March 22.
6.30 A. M. — To Hill.
Overcast and cold. Yet there is quite a concert of birds along the river; the song sparrows are very lively and musical, and the blackbirds already sing o-gurgle ee-e-e from time to time on the top of a willow or elm or maple, but oftener a sharp, shrill whistle or a tchuck.
I also hear a short, regular robin song, though many are flitting about with hurried note.
The bluebird faintly warbles, with such ventriloquism that I thought him further off. He requires a warmer air.
The jays scream. I hear the downy woodpecker’s rapid tapping and my first distinct spring note (phe-be) of the chickadee.
The river has skimmed over a rod in breadth along the sides.
See a heavy-flapping, bittern-like bird flying northeast. It was small for a fish hawk. Can it be the stake-driver ? or a gull?
A (probably meadow) mouse nest in the low meadow by stone bridge, where it must have been covered with water a month ago; probably made in fall. Low in the grass, a little dome four inches in diameter, with no sign of entrance, it being very low on one side. Made of fine meadow-grass.
P. M. — Fair Haven Pond via Conantum.
I have noticed crows in the meadows ever since they were first partially bare, three weeks ago.

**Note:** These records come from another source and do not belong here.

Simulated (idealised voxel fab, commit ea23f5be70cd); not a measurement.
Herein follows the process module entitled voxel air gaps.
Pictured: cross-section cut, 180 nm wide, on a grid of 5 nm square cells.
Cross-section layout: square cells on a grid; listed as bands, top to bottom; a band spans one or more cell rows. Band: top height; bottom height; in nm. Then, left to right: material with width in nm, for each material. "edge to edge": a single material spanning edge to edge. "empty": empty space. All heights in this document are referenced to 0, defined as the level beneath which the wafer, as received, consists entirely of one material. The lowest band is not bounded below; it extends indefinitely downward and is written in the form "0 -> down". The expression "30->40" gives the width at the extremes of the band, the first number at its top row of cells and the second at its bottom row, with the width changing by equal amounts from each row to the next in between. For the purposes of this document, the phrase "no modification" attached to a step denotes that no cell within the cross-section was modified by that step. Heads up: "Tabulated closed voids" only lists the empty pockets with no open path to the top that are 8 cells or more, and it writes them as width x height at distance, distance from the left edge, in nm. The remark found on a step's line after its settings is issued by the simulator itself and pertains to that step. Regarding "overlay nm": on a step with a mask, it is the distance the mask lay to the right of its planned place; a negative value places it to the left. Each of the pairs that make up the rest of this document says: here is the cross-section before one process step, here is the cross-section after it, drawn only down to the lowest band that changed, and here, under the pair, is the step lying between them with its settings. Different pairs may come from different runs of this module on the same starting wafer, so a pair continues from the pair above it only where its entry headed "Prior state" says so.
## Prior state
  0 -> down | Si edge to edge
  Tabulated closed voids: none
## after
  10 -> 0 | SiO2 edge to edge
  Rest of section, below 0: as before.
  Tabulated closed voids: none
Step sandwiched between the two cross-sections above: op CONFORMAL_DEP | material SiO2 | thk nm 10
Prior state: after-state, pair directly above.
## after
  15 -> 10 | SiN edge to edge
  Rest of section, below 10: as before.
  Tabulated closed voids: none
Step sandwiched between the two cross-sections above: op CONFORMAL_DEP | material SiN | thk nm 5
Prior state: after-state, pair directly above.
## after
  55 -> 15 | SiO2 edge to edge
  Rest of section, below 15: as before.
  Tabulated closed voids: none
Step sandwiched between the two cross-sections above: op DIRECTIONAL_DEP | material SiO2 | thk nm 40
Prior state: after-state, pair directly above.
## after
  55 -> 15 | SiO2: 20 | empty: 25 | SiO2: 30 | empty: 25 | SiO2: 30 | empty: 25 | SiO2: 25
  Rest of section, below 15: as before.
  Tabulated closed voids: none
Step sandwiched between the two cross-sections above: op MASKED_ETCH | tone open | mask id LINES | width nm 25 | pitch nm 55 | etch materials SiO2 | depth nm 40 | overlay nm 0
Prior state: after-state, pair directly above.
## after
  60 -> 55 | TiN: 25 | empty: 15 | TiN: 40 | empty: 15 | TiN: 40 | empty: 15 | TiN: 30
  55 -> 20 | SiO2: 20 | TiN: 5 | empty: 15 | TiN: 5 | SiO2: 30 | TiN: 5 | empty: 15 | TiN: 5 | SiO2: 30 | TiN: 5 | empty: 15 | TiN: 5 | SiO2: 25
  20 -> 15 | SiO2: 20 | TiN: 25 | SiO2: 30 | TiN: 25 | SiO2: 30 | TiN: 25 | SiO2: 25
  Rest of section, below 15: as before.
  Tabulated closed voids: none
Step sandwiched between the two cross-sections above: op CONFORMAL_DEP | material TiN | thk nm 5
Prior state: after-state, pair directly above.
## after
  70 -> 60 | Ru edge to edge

I hear a song sparrow on an alder-top sing ozit ozit oze-e-e | (quick) tchip tchip tchip tchip tchay | te tchip ter che ter tchay; also the same shortened and very much varied. Hear one sing uninterruptedly, i.e. without a pause, almost a minute.
I cross Fair Haven Pond, including the river, on the ice, and probably can for three or four days yet.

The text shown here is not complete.